Context plays an important role in human-human communication, as anyone who's shared jokes with a friend will attest. In contrast, current human-machine interaction makes limited use of this important source of information. The goal of our research is to exploit multiple and varied information sources to obtain context descriptors for use in context-aware systems and applications, in order to move from current styles of rigid and context-free human-machine interaction toward more natural and intuitive interaction.
This article discusses techniques that automatically determine whether events in multiple, multimodal input streams share a common cause. One example of audio and video events sharing a common cause is a talking face on screen with the corresponding speech audible in the soundtrack; we revisit this example throughout this article. Techniques for testing whether events in multimodal input streams have a common cause are of interest to us because they are well-suited for answering a variety of context-awareness questions that arise in human-computer interaction. For instance, consider the teleconferencing-related problem of steering a microphone or camera toward the currently active speaker. After clarifying our notions of context-aware systems and discussing tests for common cause, we show that common cause techniques can solve this and other context-awareness problems.
The goal of our research is to exploit multiple and varied information sources to obtain context descriptors for use in context-aware systems and applications, in order to move from current styles of rigid and context-free human-machine interaction toward more natural and intuitive interaction.
Following [1], we define context, context-awareness, and context-aware computing as:
Context: Any information characterizing the situation of an entity, where an entity can be a person, place, physical, or computational object.
Context-awareness (or context-aware computing): The use of context to provide task-relevant information and/or services to a user, wherever they may be.
Context-aware system behaviors: These include presentation of information and services to a user; automatic execution of a service; and tagging context to information for later retrieval.
Six questions summarize the key aspects of the context of each entity of interest: who? where? when? what? why? and how? We may seek answers in the local system environment, the world stage (for example, via broadcast news), or both.
Here, we focus on answering context questions relating to human activity, since systems aware of human activity and able to interpret a user's intentions can provide context-aware and personalized support to aid task completion. For example, smart (sensor-equipped) meeting room systems M4 Multimodal Meeting Manager; www.dcs.shef.ac.uk/spandh/projects/m4, Microsoft Distributed Meetings; research.microsoft.com/ ~rcutler/DM/dm.htm) strive to monitor participants' actions and interactions and to infer individual or group goals in order to provide support of one of two types: timely presentation of information and services, such as retrieving relevant information at particular points in the meeting; and tagging recorded information streams with context to enable automatic minute-taking or later browsing or querying.

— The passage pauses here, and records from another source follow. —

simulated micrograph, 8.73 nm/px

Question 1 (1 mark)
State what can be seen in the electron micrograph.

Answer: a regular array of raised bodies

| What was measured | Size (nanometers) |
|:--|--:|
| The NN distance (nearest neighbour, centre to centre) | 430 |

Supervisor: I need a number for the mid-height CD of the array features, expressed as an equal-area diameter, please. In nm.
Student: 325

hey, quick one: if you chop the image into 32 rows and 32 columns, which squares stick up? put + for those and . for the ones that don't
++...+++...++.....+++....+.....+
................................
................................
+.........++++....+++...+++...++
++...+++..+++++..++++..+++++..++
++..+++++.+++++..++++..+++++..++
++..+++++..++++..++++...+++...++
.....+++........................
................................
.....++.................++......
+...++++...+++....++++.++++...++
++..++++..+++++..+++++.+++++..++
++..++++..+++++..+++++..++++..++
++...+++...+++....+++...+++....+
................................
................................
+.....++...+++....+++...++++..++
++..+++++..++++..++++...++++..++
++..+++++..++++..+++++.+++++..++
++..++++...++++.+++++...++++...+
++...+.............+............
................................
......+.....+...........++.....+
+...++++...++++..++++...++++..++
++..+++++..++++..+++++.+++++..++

Context-aware systems for financial researchers and marketers provide personalized information push or automated event response by monitoring context associated with specific entities of interest (the first two behaviors noted earlier). Sources include radio, TV, newspapers, Web casts, chat rooms, Google Zeitgeist, and the IBM WebFountain, which identifies "patterns, trends and relationships in unstructured text data stores such as news feeds ... the Worldwide Web, industry-specific data sources and company documents." Modeling user context may also help ease human interaction with autonomous systems [6]: since user attention spans are limited, context will assist in selecting the relevant subset of the actions of the "ghosts in the machine" to report in different situations.
Our research starts from the premise that key context questions can be more reliably answered through solutions that extract and process multimodal input streams. The benefits of exploiting the complementary information in multimodal inputs are widely reported and the following two examples are typical. Solutions combining carefully placed multiple distributed microphone pairs with calibrated static and pan-tilt-zoom cameras have improved our ability to identify the current speaker (who) and their location (where), for example, [7]. Solutions for speech recognition that use an audio microphone plus a camera to record mouth movements (audiovisual rather than audio-only speech recognition) have improved transcription accuracy, particularly in noisy environments: On a digit recognition task, adding visual information gives an effective SNR gain of 10dB at 10dB babble noise [5]. Improved transcript accuracy translates (indirectly) into improved ability to understand what is happening in the environment.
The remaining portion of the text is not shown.